# Phase 1: Data Ingestion & Structuring

## Overview
This notebook handles loading and structuring the multi-modal data for the character backstory consistency checking system using Pathway.

## Output Tables
- `train_table`: Training data with character backstories and labels
- `books_table`: Full novel text content
- `joined_table`: Unified view combining structured and unstructured data

In [1]:
# Install Pathway if needed
!pip install pathway pandas -q

In [2]:
import pathway as pw
import os
import pandas as pd
from pathlib import Path

  __import__("pkg_resources").declare_namespace(__name__)  # type: ignore


In [3]:
# Define paths
PROJECT_ROOT = Path("/root/DataDivas_KDSH_2026")
DATA_DIR = PROJECT_ROOT / "Data"
BOOKS_DIR = DATA_DIR / "Books"

print(f"Project root: {PROJECT_ROOT}")
print(f"Data directory: {DATA_DIR}")
print(f"Books directory: {BOOKS_DIR}")

# Verify directories exist
print(f"Data dir exists: {DATA_DIR.exists()}")
print(f"Books dir exists: {BOOKS_DIR.exists()}")

Project root: /root/DataDivas_KDSH_2026
Data directory: /root/DataDivas_KDSH_2026/Data
Books directory: /root/DataDivas_KDSH_2026/Data/Books
Data dir exists: True
Books dir exists: True


## Step 1: Load CSV Data with Pathway

In [4]:
# Define schema for training data

class TrainSchema(pw.Schema):
    uid: int          
    book_name: str
    char: str
    caption: str
    content: str
    label: str


In [5]:
# Load training and test data using Pathway's CSV connector
train_csv_path = str(DATA_DIR / "train.csv")
test_csv_path = str(DATA_DIR / "test.csv")
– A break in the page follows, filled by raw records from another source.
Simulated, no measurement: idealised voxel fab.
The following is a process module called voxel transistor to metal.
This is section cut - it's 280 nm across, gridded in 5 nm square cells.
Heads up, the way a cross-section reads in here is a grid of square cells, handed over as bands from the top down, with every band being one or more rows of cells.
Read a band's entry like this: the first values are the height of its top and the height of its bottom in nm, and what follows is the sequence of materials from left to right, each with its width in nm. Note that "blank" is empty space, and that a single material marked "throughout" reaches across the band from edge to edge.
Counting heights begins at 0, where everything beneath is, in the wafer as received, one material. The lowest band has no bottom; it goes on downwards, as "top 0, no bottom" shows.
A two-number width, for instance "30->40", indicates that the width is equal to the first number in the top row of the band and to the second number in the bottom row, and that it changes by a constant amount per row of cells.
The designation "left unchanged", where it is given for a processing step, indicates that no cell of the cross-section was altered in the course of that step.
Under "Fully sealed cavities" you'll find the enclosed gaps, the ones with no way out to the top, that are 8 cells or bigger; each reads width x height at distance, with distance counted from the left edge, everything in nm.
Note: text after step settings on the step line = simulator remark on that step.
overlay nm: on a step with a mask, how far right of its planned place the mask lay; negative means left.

train_table = pw.io.csv.read(
    train_csv_path,
    schema=TrainSchema,
    mode="static"
)


test_table = pw.io.csv.read(
    test_csv_path,
    schema=TrainSchema,
    mode='static'
)
print("Schema fields:", [name for name in TrainSchema.__annotations__.keys()])

print(f"Test table created successfully")

Schema fields: ['uid', 'book_name', 'char', 'caption', 'content', 'label']
Test table created successfully


## Step 2: Load Novel Text Files

In [6]:
class BooksSchema(pw.Schema):
    title: str
    full_text: str
    file_path: str
    char_count: int
    word_count: int

In [7]:
def load_book_content(file_path: str) -> dict:
    with open(file_path, 'r', encoding='utf-8') as f:
        content = f.read()
    return {
        "title": Path(file_path).stem,
        "full_text": content,
        "file_path": file_path,
        "char_count": len(content),
        "word_count": len(content.split())
    }

book_data_list = []
for book_file in BOOKS_DIR.glob("*.txt"):
    book_info = load_book_content(str(book_file))
    book_data_list.append(book_info)
    print(f"Loaded: {book_info['title']} - {book_info['word_count']:,} words")

print(f"\nTotal books loaded: {len(book_data_list)}")

Loaded: The Count of Monte Cristo - 464,020 words
Loaded: In search of the castaways - 138,830 words

Total books loaded: 2


In [8]:
# Create books DataFrame and convert to Pathway table
books_df = pd.DataFrame(book_data_list)
books_table = pw.debug.table_from_pandas(
    books_df,
    schema=BooksSchema
)
print(f"Books table created with {len(book_data_list)} entries")

Books table created with 2 entries


## Step 3: Create Unified Joined Table

In [9]:
joined_table = train_table.join(
    books_table,
    pw.this.book_name == books_table.title
).select(
    sample_id=pw.this.uid,          # renamed from uid
    character_name=pw.this.char,
    backstory=pw.this.content,      # content is the backstory
    label=pw.this.label,
    novel_title=pw.this.book_name,
    full_text=books_table.full_text,
    char_count=books_table.char_count,
    word_count=books_table.word_count
)
print("Joined table schema fields:", [name for name in joined_table.schema.__annotations__.keys()])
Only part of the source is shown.